Frederic Hof: Jon, it is wonderful to be with you. I'm an admirer of Babel, and I recommend it to my students all the time.

Jon Alterman: That’s very kind. Fred, what’s this secret attempt for Syrian Israeli peace that you write about in the book?

Frederic Hof: It is about an attempt I made between April 2009 and March 2011 to build a foundation for and ultimately broker peace between Syria and Israel. It was largely a, back-channel effort in the sense that it was not publicized—especially when it got to the point where the two relevant leaders, Bashar al-Assad and Benjamin Netanyahu, were personally engaged in this effort. On Netanyahu's part, in particular, there was a strong disinclination for this to see the light of day—certainly in the preliminary stages. Therefore, it was a secret attempt at mediation. It was one that sadly came crashing down, beginning in the middle of March 2011 when the president of Syria, Bashar al-Assad, elected to use overwhelming deadly force against peaceful protestors. That convinced everybody else in the process that Assad was losing his legitimacy and really would not be in a position to speak for Syrians on matters of war and peace.
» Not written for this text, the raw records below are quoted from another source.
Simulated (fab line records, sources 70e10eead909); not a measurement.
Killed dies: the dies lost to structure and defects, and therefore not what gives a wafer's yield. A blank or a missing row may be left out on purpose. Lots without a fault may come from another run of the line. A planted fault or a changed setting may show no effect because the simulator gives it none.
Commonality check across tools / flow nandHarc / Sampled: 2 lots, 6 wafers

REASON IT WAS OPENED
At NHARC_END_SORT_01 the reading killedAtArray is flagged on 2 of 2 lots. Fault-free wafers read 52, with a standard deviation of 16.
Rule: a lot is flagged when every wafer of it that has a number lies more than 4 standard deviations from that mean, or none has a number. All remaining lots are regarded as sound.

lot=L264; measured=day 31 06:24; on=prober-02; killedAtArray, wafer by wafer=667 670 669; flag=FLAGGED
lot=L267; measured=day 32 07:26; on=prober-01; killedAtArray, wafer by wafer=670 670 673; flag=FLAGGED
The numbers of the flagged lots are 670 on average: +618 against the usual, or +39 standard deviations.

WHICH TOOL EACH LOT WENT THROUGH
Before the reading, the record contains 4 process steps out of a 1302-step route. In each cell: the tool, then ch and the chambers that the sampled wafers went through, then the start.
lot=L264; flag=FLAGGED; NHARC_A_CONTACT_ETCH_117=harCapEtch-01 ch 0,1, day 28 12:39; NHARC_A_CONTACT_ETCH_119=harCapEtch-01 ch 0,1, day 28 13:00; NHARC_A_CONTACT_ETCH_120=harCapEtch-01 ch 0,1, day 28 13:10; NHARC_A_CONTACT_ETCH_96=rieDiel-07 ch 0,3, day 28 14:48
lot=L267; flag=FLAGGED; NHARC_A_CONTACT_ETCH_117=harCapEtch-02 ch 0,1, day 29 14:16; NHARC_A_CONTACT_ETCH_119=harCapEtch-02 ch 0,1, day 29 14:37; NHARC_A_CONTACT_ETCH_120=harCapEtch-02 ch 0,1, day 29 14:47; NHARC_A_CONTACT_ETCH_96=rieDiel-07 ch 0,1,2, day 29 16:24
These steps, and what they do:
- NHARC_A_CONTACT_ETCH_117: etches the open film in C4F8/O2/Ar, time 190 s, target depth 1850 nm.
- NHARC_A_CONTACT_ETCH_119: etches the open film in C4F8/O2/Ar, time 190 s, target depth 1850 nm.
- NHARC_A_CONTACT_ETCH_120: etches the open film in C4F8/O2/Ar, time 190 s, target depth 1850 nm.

Jon Alterman: Now, I was surprised to learn from the book that this not only wasn't your first time in Syria, but you had spent time as an American field service exchange student in Syria in 1964.

Frederic Hof: Yeah. This was like a million years ago.

Jon Alterman: What was Syria like in 1964, and when you went back to Syria as a professional diplomat, how did you feel the country had changed?

Frederic Hof: The country had changed enormously. Damascus had certainly changed physically. I can remember being in Syria around 1980 as a military officer, staying at the Sheraton Hotel, where there was a photo exhibit of Damascus during Ottoman times in the early 20th century. As I looked at that exhibit, it looked to me like the Damascus of 1964—where by 1980, Damascus was being transformed physically into a much more congested city. Also, in 1964, for me—with no background in the Middle East at all in the time—this was like a visit to the far side of Neptune. Syrian politics at the time were rather unstable. There was a Baathist government in power—to stretch the meaning of that phrase—but it was vulnerable, constantly, to a potential coup d'état. Coups were happening quite often in those days. The exchange students in Damascus the previous year, in 1963, had to lay low when a coup d'état took place. By the 21st century, Syria had acquired a system that was scientifically quite advanced in terms of repression. When Hafez al-Assad took over the country in 1970, he made it his business to wire the system in such a way that it would be very difficult to mount any kind of internal challenge to his rule. So I would say, politically, that was the biggest change between 1964 and 2009, when I began this effort.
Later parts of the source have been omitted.